Only a dozen or so miles north of Gettysburg, on Route 34 north of Aspers, sits the site of a long-standing county fixture — The Rice Fruit Company. The busy apple processing plant is located amid a rural landscape surrounded by apple orchards.

The Rice family first started packing fruit in 1913. “We can trace back eight generations that have been growing apples in Adams County,” said recently-retired Vice President John Rice. For the past decades the company has focused exclusively on processing apples for the fresh fruit market, and is now managed by the company’s 4th-generation: Ben Rice, Emily Rice-Townsend and Leighton Rice.

The flat warehouse-like buildings spread out across the property and one could only guess what’s inside by observing the tractor-trailer loads of apple bins that appear with regularity during the mid-October fruit harvest.

As each truck from a neighboring orchard pulls into the driveway its many fruit bins are scanned by an iPad, giving the buyers a general idea of what’s in each one. A few sample fruits are taken into the plant where they are pressure-tested to gauge the quality and ripeness of the crop.

A few apples from each bin are checked

One by one the bins are moved Inside the first building, where each, containing about 20 bushels of fruit and weighing up to 1,000 pounds, is lowered into a pool of water. The apples float to the surface and their processing voyage through the plant begins. Water works magic for apple processing because apples transported via water are less likely to be bruised.

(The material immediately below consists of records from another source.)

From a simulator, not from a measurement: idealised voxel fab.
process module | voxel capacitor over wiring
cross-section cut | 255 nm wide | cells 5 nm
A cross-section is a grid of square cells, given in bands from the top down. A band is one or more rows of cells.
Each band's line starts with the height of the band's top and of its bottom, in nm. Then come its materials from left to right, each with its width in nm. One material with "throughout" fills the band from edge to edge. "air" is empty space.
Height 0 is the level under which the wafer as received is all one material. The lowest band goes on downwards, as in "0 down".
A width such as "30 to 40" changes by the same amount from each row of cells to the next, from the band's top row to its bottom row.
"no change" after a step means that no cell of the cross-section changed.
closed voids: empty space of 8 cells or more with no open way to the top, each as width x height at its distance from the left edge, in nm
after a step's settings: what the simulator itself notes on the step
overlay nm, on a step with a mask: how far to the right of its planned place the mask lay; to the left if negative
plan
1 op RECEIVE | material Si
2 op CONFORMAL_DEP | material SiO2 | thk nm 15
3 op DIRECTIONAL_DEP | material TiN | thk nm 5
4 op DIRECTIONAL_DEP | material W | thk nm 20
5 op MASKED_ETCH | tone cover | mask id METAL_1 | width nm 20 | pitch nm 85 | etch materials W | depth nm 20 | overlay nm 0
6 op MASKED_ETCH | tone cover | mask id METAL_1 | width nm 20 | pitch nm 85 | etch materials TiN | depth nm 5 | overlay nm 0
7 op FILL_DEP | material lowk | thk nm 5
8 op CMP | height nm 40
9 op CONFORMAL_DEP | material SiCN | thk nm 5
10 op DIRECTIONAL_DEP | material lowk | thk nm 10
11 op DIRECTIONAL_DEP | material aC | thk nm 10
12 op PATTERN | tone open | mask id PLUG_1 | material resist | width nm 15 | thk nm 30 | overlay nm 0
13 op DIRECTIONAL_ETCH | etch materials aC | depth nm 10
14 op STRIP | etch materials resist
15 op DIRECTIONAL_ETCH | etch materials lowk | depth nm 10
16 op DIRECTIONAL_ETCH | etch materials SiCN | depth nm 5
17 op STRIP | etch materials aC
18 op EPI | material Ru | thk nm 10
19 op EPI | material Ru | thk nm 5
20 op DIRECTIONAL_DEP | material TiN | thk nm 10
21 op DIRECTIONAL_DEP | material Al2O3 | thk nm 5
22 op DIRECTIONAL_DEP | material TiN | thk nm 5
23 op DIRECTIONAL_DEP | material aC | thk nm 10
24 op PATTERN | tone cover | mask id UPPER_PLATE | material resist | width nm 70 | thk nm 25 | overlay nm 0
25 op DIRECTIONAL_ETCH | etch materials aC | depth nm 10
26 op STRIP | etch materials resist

The apples are moved through the plant on water sluices

The floating apples are pushed into a series of sluices where hi-tech machines do the work, processing up to 1,000 bushels per hour. Machines size the apples and inspect them for color and shape. Those too small or too damaged are sent away to become juice or sauce. Only the very best will be packed as fresh fruit.

In the next building the interiors of the applies are inspected with infrared scanners and each is given a light coating of wax. Organic apples don’t get this treatment, but they don’t look as shiny to the customer and they dehydrate faster.

The apples are machine-sorted

Finally the small oval labels, each with a bar code, are pasted on the individual fruit.

In the next stage the sorted, cleaned, and inspected fruit is packed into boxes which quick-operating robots stack onto pallets, laying each one into perfect Lego stacks, never missing a beat.

The robotic stackers are manufactured in Spain. “They are pretty new for us, but it’s very hard to find people to stack boxes. It’s hard on their bodies,” said Rice. Rice said eight people who had originally stacked the boxes had transitioned into new jobs. “It took a long learning curve,” he said.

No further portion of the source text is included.